Charles McGonigal, the former special agent-in-charge (SAC) of foreign counterintelligence at the FBI’s New York field office, has been arrested and charged with sanctions violations and money laundering for his alleged involvement with a Russian oligarch. An indictment is only the government’s version of what’s often a complex story, McGonigal retained distinguished counsel, and we’re certain to learn more. But if a counterintelligence official that senior was indeed turned by foreign governments, it’s a serious blow to American interests.

The government unsealed separate indictments in New York and Washington on Monday. The New York indictment charges McGonigal with sanctions violations and money laundering. The Treasury Department sanctioned Russian oligarch Oleg Deripaska, a Vladimir Putin associate, in 2018. The Justice Department alleges that while McGonigal was still with the bureau, a suspected Russian intelligence officer working for Deripaska approached him to obtain an internship for his daughter with the New York Police Department. McGonigal allegedly obliged, and to the NYPD’s surprise, the Russian officer’s daughter claimed to police that he’d provided her with access to confidential FBI information.

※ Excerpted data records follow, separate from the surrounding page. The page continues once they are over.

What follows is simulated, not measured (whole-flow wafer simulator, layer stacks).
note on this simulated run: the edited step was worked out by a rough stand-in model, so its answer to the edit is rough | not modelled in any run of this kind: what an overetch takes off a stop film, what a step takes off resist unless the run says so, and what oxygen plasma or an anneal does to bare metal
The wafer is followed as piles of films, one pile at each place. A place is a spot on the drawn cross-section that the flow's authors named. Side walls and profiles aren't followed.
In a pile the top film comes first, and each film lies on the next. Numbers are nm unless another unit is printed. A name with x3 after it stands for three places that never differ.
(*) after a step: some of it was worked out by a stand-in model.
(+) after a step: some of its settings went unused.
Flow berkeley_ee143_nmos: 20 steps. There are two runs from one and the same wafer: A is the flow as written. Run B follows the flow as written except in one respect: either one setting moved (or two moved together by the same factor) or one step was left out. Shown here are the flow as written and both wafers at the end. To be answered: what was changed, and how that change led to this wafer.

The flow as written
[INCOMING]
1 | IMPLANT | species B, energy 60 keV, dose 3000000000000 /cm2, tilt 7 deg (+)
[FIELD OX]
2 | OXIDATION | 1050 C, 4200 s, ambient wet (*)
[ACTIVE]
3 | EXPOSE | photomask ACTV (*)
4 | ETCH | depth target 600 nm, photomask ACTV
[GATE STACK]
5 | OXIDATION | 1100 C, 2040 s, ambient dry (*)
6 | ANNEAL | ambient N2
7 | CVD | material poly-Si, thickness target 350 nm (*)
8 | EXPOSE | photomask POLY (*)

According to the indictment, after retiring from the FBI, McGonigal met with Deripaska abroad while the latter sought a law firm to represent him in efforts to be delisted as a sanctioned entity. The firm retained McGonigal as an investigator for $25,000. Subsequently, DOJ alleges, McGonigal illegally began working directly for Deripaska to investigate another oligarch, in return for a $51,000 retainer and $42,000 per month. McGonigal allegedly laundered these payments through an unidentified New Jersey business owned by a friend, which he’d previously joined, using a fake identity, while still with the FBI.

The Washington indictment charges McGonigal with false statements regarding his finances and foreign contacts and travel while at the FBI. McGonigal received at least $225,000 while still at the bureau to help current and former Albanian and Bosnian officials (including Albania’s prime minister) try to arrange meetings with senior U.S. officials, according to the indictment. Allegedly, he even opened FBI criminal investigations at their request.